Arts Education's Place In A Knowledge-Based Global Economy
by Dr. Ken Robinson, University of Warwick (England)
Summary by Dennis Tupman of an Address to a conference called "Learning and the Arts: Crossing Boundaries" held January 12-14, 2000 in Los Angeles
Introduction
I was interested in hearing again from Ken Robinson since I last heard him in the late 1980s in Vancouver when he was speaking at a workshop at the Vancouver Children's Festival. He is a highly stimulating and entertaining speaker.
The points below are summarized from his speech which was recently reported (Week 190) on WhyMusicEd, a web-based resource on the value of music education, research, supportive material, etc.
Dr. Robinson introduces his article telling of a meeting he had with Paul McCartney for whom he has great admiration. Both Robinson and McCartney were raised in Liverpool. McCartney stated that he could not attend the prestigious school that Robinson attended in that city because he was deemed not "good enough." Through this example of marginalizing one of the great figures of the 20th C. he then goes on to say that the arts in most countries of the developed world are stuck in a view of education that grew out of the industrial world. Now that we are in the post-industrial, knowledge - based world, education must undergo radical transformation.
This transformation will have the following characteristics:
- The arts at the centre of the new forms that will emerge. The arts are a mode of understanding without which much in human experience will not be understood.
- The arts being both creative and also rigourously and systematically taught. He points out the fine balance needed here between discipline and spontaneity.
- The arts defined, their function in an emerging knowledge – based economy understood, and provision for experiences where children feel the positive benefits from them.

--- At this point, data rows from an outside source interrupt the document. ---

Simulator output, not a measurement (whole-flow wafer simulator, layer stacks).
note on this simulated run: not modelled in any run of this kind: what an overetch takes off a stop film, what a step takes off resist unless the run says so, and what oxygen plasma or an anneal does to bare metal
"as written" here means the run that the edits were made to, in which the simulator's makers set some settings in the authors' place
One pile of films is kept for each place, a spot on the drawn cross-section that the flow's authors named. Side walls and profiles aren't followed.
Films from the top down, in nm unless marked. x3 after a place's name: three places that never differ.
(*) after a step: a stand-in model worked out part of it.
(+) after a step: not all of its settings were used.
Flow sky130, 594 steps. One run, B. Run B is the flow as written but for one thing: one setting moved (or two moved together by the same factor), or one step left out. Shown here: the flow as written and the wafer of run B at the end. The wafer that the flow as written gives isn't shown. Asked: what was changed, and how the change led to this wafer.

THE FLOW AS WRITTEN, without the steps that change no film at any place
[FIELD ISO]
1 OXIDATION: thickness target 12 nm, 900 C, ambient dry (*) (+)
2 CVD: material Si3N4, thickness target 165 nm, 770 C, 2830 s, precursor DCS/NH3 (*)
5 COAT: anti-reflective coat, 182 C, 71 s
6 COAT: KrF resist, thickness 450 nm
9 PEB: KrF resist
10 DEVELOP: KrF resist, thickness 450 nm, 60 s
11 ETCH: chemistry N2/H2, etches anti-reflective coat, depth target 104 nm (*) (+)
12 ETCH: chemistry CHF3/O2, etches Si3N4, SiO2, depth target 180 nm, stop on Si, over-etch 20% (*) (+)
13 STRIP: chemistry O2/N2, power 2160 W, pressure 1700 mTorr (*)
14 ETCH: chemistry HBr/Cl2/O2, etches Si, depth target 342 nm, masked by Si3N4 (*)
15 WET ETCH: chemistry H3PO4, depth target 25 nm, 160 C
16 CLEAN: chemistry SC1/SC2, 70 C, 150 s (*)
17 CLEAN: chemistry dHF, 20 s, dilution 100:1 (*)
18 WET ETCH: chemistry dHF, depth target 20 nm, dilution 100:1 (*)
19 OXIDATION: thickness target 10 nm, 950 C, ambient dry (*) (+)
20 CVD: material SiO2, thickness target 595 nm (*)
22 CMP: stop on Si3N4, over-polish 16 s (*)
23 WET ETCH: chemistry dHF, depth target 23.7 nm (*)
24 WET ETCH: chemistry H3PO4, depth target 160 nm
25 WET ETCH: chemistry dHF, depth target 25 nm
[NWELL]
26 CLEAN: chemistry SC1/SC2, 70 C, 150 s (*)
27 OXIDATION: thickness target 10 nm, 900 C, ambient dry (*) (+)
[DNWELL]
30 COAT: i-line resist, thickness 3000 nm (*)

- A synergistic, holistic collaboration between arts and science, between heritage and innovation, between speculation and tradition, between schools and other community agencies and business. Common processes should be found among all the disciplines, and where all disciplines and modes of human experience are employed to unlock a student's potential. In his view there would be no hierarchy placing one subject as more important than another, e.g. mathematics over the arts.
- Partnerships formed among all agencies interested in education, e.g. private foundations, cultural organizations, businesses, and any other organization that has a stake in the outcome.
- A balance between teaching the curriculum and teaching children to unlock their potential.
- A wider emphasis than just raising numeracy and literacy standards.
- An emphasis on educating differently rather than just "doing better what we used to do."
- Doing of the arts and fostering the creative potential and understanding of the student would be essential. The academic pursuit of talking about would be secondary to undergoing the particularly unique mode involved in doing the respective art.
He goes on to say that education "is the key to the future." He indicates that the key can "turn two ways." It can "unleash" the human resources" or it may "lock" them in.
He states that teachers have to understand what the natural capacities of children are in order to deliver a full measure education. To merely teach the curriculum may overlook the innovative, creative potential of students.
It is interesting that in BC and elsewhere "standards" of education are usually assessed in so-called "academic," verbal means of testing. The arts in their integrity are never tested this way exclusively. If such a testing programme is underway then it will become what some have called "the gatekeeper." This gatekeeper will therefore exclude all those valuable experiences that Robinson states are so important in a complete and creative education fostering transformation and change.
Robinson says also that we do not need to consolidate the old system, we need to renew and reconstruct it. The arts can and should be at the centre of this process.
He calls upon private sectors, business and institutions, to provide experimental models for this new education. He urges that the curriculum has greater balance among all the aspects of human endeavour. And he stresses the importance of improving the training of teachers in the arts to enable that balance between discipline and expression/creativity in the arts.